The Silly Season is Here

While the competition for the various party nominations has been going on for quite a while, it seems that it’s really only in the last few weeks that they’ve turned “serious”–although that’s probably not the best word. Particularly in the Republican primary race, where things have gone fully topsy-turvy…

The third debate came and went, and collectively folks have rated the mediators as losing, primarily for asking questions of the debaters, and for bringing up-somewhat pointedly-some of the various missteps, mistakes, and various goofs that the candidates have committed. Basically, being somewhat confrontational. The candidates didn’t care for this, and sent back some zingers–Ted Cruz, particularly.

Problem is, being somewhat confrontational, and asking perhaps uncomfortable questions, is exactly what the press (and the mediators) are for…  So, the subsequent “rebellion” by the candidates, putting forth their “demands” for the next debates, was really nonsensical. If they don’t want to be subjected to that sort of grilling, they’re under no obligation to participate in the debates. It’s on them.

There was a bit in the NY Times a short while back, when they asked people’s opinions as to who would be the nominees, Pres and Vice Pres, from each party. (Not who would win the election–who would be the candidates.) Something struck me about the responses: For the Democratic side, nearly everybody picked Clinton or Sanders for P, then the VP candidate was generally someone not currently running. On the Republican side, however, both the P and VP choices were most often selected from the current slate of hopefuls. I’m sure it says something about the parties that things fell out that way, but I’m not certain what…

Then there’s the whole Starbucks cup thing. Whoo boy, has that got some folks spooled up. For myself, I’ve never felt there was a “war on Christmas”; rather, there was an attempt to be more inclusive, and celebrate the melting pot that our country truly is. I have to admit, the whole thing seems a bit–well, artificial. If that’s what they’ve got to be outraged about, then they’ve got even bigger blinders on than I had thought…

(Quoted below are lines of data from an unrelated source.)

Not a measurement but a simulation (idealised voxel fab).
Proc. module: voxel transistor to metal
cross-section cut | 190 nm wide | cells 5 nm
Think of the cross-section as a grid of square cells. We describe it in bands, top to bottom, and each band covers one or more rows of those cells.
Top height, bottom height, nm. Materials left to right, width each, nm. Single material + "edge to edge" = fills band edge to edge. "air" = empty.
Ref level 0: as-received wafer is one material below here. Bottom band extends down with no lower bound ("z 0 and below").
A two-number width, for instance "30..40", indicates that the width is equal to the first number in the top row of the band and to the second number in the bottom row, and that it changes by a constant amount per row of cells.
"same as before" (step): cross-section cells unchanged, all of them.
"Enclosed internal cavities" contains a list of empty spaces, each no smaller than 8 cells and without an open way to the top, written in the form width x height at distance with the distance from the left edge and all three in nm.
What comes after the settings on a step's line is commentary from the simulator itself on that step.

In the meantime, it’s Veteran’s Day. I’ve been “thanked for my service” more times than I care for, today.  Tell you what, folks–rather than thanking me, or any other vet, for our service, how about call or write your congress-critter, and ask them to do something substantive for veterans. Like fix the VA. Or approve a cost-of-living increase. Provide adequate mental health services to those who need it. Find housing for those without. The list, really, goes on and on.

That’s all for this week; my next scheduled post would be on Thanksgiving, so I’m going to skip it, in favor of spending time with friends and family. Hope your holiday is well, and I’ll talk to you again in December!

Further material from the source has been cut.